Avoid the default savings rate.
As a new employee, there is a good chance that your employer will automatically sign you up for the company's 401(K) plan but at a smaller percent of your salary than what you can actually contribute. In most cases, the amount is around 3 percent. Although this is better than having no retirement plan at all, it really isn't enough to maintain most people's lifestyle once they retire. You may find that this is initially as much as you can financially afford, but if possible aim for a higher amount, such as 10 percent, then keep increasing the amount every time you are given a raise until you are contributing about 20 percent of your pay.
Take advantage of matching funds.
As part of your benefit package, your employer may offer to match a portion of the amount of pay you put into your 401(K) each pay period. U.S. News states that in most cases, the matched amount is usually around 50 cents for each dollar saved up to 6 percent of pay. Using an employer match is one of the easiest and fastest ways to jump-start your 401(K).
Look at the bigger picture.
According to Forbes, if you're considering two jobs that are almost identical, it's important to think about your benefit package. They state that 30 percent of employers don't match funds put into a 401(K) or offer a small amount as little as 1 percent. Although one job may pay more, a job that pays a little less, but has a better retirement plan could make the job more attractive.

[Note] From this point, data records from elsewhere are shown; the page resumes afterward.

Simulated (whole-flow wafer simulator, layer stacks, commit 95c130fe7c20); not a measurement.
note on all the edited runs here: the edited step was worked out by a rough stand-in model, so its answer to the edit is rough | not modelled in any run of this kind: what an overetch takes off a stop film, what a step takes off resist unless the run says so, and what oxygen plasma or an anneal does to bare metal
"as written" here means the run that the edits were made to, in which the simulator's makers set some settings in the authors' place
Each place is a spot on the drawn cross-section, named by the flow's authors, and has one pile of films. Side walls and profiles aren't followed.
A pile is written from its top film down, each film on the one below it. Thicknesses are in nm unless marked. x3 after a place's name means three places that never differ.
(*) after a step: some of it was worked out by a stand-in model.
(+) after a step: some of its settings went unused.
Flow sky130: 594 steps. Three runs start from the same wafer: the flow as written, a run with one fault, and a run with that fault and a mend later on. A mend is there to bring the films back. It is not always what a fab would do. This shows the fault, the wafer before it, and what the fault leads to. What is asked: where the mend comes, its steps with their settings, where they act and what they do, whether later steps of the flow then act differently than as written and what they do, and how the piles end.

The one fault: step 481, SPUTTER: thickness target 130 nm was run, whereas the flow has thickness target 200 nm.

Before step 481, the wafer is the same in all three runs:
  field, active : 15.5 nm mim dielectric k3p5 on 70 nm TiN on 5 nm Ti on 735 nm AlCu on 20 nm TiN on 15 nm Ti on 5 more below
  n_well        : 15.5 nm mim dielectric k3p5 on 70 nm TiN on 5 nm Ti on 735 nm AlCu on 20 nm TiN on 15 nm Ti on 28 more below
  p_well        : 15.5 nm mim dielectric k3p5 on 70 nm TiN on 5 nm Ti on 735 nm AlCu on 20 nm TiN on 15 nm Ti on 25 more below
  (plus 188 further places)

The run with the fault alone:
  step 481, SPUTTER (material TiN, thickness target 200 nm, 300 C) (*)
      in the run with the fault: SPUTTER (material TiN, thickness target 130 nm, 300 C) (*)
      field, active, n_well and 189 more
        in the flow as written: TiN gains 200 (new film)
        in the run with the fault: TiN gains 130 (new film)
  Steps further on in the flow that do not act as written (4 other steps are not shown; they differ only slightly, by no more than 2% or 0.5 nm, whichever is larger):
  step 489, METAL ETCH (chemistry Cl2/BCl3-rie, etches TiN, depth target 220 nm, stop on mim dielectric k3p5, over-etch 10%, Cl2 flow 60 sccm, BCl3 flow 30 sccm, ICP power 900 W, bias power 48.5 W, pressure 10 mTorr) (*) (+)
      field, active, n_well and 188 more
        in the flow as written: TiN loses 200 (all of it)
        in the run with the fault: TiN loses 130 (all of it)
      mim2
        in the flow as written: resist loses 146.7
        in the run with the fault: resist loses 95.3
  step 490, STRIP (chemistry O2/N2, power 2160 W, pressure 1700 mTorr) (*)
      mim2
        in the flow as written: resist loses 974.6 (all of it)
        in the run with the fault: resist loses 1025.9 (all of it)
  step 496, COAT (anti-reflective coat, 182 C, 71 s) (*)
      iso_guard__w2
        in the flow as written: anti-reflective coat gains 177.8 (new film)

Staying until you are fully vested.
While it is certainly wonderful that your employer has chosen to match your contributions to your 401(K), there is one small caveat to keep in mind. In order for you to keep your 401(K) match, many employers require that you must stay with the company for a period time before you are considered fully vested. This means that if you choose to leave before this time period is up (typically five to six years), you forfeit all of the amount that the employer has matched. While matching contributions can certainly help jump-start your 401(K), if you leave before this time period is up, you may lose the employer's entire match.